The widely-accepted IT narrative is that CIOs are being disrupted by mobile and cloud. Adding to the indignity, CIOs are even excluded from software decisions now being made by the line of business. Or so that story goes. Oh, and ERP is legacy now, prompting CIOs to invest their threatened budgets into customer-facing 'edge' applications. But do these assumptions hold up? Or are they vast oversimplifications?
From the cloud vantage point, I saw heard convincing anecdotes at the SAP partner summit that CIO priorities are shifting from on-premise. When it comes to enterprise mobility, I view that in a more complicated light, mostly because of uncertainties about enterprise mobile apps. But what does the data say? I scoured fresh information from three recent CIO surveys to find out.

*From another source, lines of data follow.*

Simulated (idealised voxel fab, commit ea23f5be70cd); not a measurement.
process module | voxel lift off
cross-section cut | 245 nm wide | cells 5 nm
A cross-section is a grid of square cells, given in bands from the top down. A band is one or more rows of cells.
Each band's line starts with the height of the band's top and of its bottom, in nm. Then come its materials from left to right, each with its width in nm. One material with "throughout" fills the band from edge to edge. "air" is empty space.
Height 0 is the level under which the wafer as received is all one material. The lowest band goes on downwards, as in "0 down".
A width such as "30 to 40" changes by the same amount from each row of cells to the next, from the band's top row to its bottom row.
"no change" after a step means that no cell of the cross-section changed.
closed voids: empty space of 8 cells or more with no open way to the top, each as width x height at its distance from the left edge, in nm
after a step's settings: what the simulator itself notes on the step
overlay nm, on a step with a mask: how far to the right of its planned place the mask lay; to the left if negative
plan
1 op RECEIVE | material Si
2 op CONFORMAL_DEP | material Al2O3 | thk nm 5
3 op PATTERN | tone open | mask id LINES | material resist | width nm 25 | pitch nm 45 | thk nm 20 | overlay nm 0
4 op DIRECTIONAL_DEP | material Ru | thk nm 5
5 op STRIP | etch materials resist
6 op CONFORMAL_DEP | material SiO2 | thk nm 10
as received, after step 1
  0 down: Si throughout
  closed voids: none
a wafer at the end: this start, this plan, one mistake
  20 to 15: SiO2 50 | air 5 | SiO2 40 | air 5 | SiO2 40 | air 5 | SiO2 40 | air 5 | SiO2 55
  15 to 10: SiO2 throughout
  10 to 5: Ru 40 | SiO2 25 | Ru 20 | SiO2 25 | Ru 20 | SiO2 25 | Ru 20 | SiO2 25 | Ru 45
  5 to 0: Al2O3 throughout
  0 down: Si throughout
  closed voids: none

IDG Enterprise CIO survey - some surprises
First up is a recent survey from IDG Enterprise, The CIO Tech Poll: Economic Outlook (summary info online, report available by email request). Based on data gathered from the CIO Forum on LinkedIn as well as the IDG CIO database, 209 CIOs gave IDG their economic views for 2013 and beyond. Though the sample size is not huge, the respondents had some clout (absolutely no pun intended), with manager level and above job titles for companies averaging $3 billion in revenue.
The IDG findings both support and contradict the narrative I cited. Factors supporting:
While spending in some technology areas is forecasted to remain flat, mobile, outsourced IT services (including cloud) and hardware will see increasing budgets.
- IT budgets are expected to show overall increase in the coming year.
- New project spending is also on the rise, with enterprises focusing on customer-facing IT projects.
- Technology budgets are primarily controlled by IT and when other departments do purchase technology, IT is usually involved on many levels. Specifically, 68% of the total IT spend of companies surveyed was controlled by IT and projected to remain at those levels the next 3 years.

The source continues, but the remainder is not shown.